Finance Minister upbeat about economy, defends real estate tax

Sherine Abdel Monaim
7 Min Read

CAIRO : Egyptian Finance Minister Youssef Boutros Ghali was upbeat last night about the performance of the economy with an anticipated growth rate of up to seven percent by the end of this year.

He also defended a new draft law on real estate tax.

Addressing the Club d Affaires Franco-Egyptien at a dinner at the Nile Hilton, Ghali said the Ministry of Finance would continue its drive to make room for the private sector to expand, yield enough resources to reduce the budget deficit, and continue drastic structural changes in policy to increase revenues.

The ministry, therefore, plans two changes next year. First, to introduce a tax on real estate; and second, to base next year’s budget for addressing the deficit on growth.

The planned tax is not very painful, assured Ghali a day before explaining the new draft budget in front of the People s Assembly. It is a very small tax on a very large base.

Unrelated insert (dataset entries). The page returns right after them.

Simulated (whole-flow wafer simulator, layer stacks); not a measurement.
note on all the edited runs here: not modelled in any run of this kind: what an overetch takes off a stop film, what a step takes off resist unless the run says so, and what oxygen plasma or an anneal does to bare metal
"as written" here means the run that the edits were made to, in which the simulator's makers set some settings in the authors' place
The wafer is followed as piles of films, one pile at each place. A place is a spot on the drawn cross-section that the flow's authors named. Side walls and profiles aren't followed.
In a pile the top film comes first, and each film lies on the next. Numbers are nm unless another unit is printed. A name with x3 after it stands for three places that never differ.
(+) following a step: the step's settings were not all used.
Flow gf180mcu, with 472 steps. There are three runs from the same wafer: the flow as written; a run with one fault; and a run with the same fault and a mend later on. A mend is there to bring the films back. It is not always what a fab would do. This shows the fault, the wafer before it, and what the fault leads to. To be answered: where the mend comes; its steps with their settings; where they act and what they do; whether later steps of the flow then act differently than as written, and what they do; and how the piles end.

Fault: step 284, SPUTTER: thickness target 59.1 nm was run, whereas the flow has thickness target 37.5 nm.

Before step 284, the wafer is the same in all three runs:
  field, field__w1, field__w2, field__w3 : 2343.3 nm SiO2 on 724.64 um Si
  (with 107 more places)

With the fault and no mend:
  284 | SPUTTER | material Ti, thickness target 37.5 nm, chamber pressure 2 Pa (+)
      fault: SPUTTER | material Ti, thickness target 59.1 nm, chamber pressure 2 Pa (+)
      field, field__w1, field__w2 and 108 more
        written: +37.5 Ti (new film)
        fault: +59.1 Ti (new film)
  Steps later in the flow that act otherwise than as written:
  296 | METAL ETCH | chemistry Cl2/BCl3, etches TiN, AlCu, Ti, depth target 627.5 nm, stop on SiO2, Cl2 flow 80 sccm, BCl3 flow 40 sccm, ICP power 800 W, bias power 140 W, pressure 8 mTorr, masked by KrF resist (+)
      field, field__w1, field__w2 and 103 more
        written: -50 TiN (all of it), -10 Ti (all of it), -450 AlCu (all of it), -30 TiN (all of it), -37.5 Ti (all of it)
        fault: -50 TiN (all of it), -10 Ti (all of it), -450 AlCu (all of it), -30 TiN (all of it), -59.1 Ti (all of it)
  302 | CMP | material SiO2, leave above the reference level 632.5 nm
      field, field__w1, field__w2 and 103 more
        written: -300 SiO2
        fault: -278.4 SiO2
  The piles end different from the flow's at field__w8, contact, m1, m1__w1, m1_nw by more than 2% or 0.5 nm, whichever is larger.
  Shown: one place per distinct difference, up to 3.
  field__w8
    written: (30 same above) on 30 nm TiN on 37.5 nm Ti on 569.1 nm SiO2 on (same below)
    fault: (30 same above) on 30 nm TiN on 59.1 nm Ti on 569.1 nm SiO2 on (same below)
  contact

Subtracting about 20 million units from a total of 30 million real estate units in Egypt because their owners have either limited income or are exempt, Ghali explained that about 10 million units whose value is more than LE 500,000 will be subject to the planned tax.

If I put a tiny tiny amount on each place . [say] a hundred pounds per year, we easily make LE 1 billion. Let alone if we start taking more, he went on.

Defending the idea, Ghali said that the planned tax should not affect economic growth, but they should yield enough resources to allow me to reduce the budget deficit and, therefore, make room for the private sector to expand.

Answering a query about the tax, Ghali said that the tax may amount to up to 10 percent of the value of the real estate unit, meaning about LE 100,000 annually for a unit worth LE 1 million.

The finance minister said that the second issue is that we will base our next year budget for addressing the deficit on growth. Previously, growth was a subsidiary effect that either happened or not. This year on the contrary…We look for growth in the economy. We make sure that what we spend generates growth or makes growth more easily attainable.

He explained by saying that the government will increase subsidies to exports by 70 percent from LE 1.5 billion to LE 2 billion. Also, subsidies to industrial zones will increase from LE 200 million to LE 800 million.

That is a production subsidy. A subsidy that will generate a push towards greater exports, meaning greater production, meaning greater employment, meaning greater consumption, meaning greater taxes and everybody is happy, he added.

The subsidies will also include paying LE 15,000 to people buying up to 60 square meters of land around Cairo, not forgetting the state’s role in protecting the poor and limited-income brackets. The minister explained that this step is meant to increase jobs in the infrastructure and reconstruction sectors, create jobs, and collect more revenues and taxes in a period of 12 to 18 months.

The minister anticipated that economic growth would reach percent or above by the close of the decade. That reflected increase in domestic investments by 30 percent and in foreign investments that crossed the $10 billion mark, he explained. Consumption also grew by eight percent, he said.

Egypt s exports also increased in the first half of 2007 by 46 percent, he went on, saying the result is that we have a very solidly anchored growth.

Egypt also has a surplus in its balance of payments, taking services and balance of exports and imports into account. We are lending the rest of the world. This is not the position a developing country like Egypt usually finds itself …touch wood.

The minister took pride in the structural change he introduced to the tax law. Despite reducing taxes by about 50 percent, revenues have increased. It is not a miracle, he said, adding that revenues increased by 40 percent and the base of taxpayers increased this year by up to three million people to transfer about LE 7.4 billion in comparison to about 1.6 million taxpayers only in 2005.

The minister said that the government is still working on reducing inflation, the budget deficit in terms of its percentage to the GDP, and unemployment, by allocating about LE 500 million for training youth to fill in the demand for skilled labor.

Unemployables, said the minister, are those who cannot find jobs because they lack the skills, and need training for one or two months. That is enough to discourage foreign investors or at least decrease them, he said.

The banking system should move more quickly giving more credit in the coming years, he said. Credit growth stands nowadays at four percent. This figure should be around 12 to 18 percent, he said.

One of the new ideas the minister and his team thought of is creating a treasury account at the Central Bank of Egypt to deposit the public monies given by the treasury to institutions, such as Cairo and Alexandria universities.

The monies are under the disposal of the institutions but instead of putting them at banks and re-borrowing them from the treasury, they could be used to decrease the public debt by LE 40 billion.

We are feeling better. Things are improving . Still, Egypt needs lots of institutional reforms. We have gone a long way but a long way still lies ahead [for the public sector to go hand in hand with the private sector].